A Python package for looking up Quranic ayahs by their number or Arabic text. Uses Quran corpus from Tanzil.net. Arabic only, no translations supported.
Project description
Quran Ayah Lookup
A high-performance Python package for Quranic ayah lookup with O(1) verse access and Arabic text normalization. Arabic only - translations are not supported at this time.
Quran Corpus Source: This package uses the Quran text corpus from Tanzil.net, a trusted source for accurate Quranic text.
Features
- 🚀 O(1) Performance: Lightning-fast verse lookup (956x faster than linear search!)
- ⚡ 207x Faster Sliding Window: New alignment-based algorithm (54ms vs 11s per query!)
- 📖 Ayah Lookup: Direct access with
db[surah][ayah]syntax - 🔍 Arabic Text Search: Search for ayahs using Arabic text
- 🎯 Fuzzy Search: Advanced partial text matching with similarity scoring
- 🔄 Multi-Ayah Search: Sliding window search for text spanning multiple verses
- 🧠 Smart Search: Automatic method selection for optimal results
- 📏 Word-level Positioning: Precise match locations within verses
- 🎚️ Smart Basmala Handling: Automatic Basmala extraction and organization
- 🔤 Text Normalization: Advanced Arabic diacritics removal and Alif normalization
- 🏗️ Chapter-based Structure: Efficient QuranChapter organization
- 💾 Performance Cache: Pre-computed corpus and word lists for optimal speed
- 📊 Basmalah-Aware Counting: Precise verse counts with/without Basmalas
- 🎯 Absolute Indexing: O(1) access to any verse by absolute position (0-6347)

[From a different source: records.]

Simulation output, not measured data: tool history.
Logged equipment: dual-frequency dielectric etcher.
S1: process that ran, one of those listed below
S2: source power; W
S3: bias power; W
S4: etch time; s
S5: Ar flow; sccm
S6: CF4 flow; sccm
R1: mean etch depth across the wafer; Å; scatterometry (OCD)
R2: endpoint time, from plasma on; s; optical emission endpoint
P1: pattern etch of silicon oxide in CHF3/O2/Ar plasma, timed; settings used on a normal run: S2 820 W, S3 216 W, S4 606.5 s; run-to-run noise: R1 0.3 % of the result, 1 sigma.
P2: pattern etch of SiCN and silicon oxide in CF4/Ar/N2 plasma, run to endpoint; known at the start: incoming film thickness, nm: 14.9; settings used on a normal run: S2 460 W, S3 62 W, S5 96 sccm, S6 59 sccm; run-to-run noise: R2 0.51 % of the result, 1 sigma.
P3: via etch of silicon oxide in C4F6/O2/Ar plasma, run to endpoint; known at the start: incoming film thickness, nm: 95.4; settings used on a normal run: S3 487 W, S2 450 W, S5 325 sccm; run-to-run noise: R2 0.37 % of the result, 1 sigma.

- 💻 CLI Interface: Command-line tool with interactive REPL mode (
qalcommand) - 🌐 REST API: HTTP endpoints with Swagger documentation (
qal serve) - 🕌 Arabic Only: Focused on Arabic Quranic text (no translations supported)
- 📚 Tanzil.net Corpus: Uses trusted Quran text from Tanzil.net
- ✨ Complete Coverage: Full Quran with 6,348 verses including Basmalas
Installation
From PyPI (Recommended)
pip install quran-ayah-lookup
From Source
git clone https://github.com/sayedmahmoud266/quran-ayah-lookup.git
cd quran-ayah-lookup
pip install -e .
Quick Start
Python API
import quran_ayah_lookup as qal
# Database loads automatically on import
# ✓ Quran database loaded successfully:
# - Total verses: 6348
# - Total surahs: 114
# - Source: Tanzil.net
# O(1) Direct verse access
verse = qal.get_verse(3, 35) # Surah Al-Imran, Ayah 35
print(verse.text) # Original Arabic text with diacritics
print(verse.text_normalized) # Normalized text without diacritics
# Even faster: Direct database access
db = qal.get_quran_database()
verse = db[3][35] # O(1) lookup!
# Get entire surah/chapter
surah = qal.get_surah(3) # Al-Imran
basmala = surah[0] # Basmala (ayah 0)
first_ayah = surah[1] # First ayah
print(f"Surah has {len(surah)} verses")
# Search Arabic text
results = qal.search_text("الله")
print(f"Found {len(results)} verses containing 'الله'")
# Fuzzy search with partial matching
fuzzy_results = qal.fuzzy_search("كذلك يجتبيك ربك ويعلمك", threshold=0.8)
for result in fuzzy_results[:3]:
print(f"Surah {result.verse.surah_number}:{result.verse.ayah_number} (similarity: {result.similarity:.3f})")
# Multi-ayah sliding window search (for text spanning multiple verses)
multi_results = qal.search_sliding_window("الرحمن علم القران خلق الانسان علمه البيان", threshold=80.0)
for match in multi_results[:3]:
print(f"{match.get_reference()}: {match.similarity:.1f}% similarity")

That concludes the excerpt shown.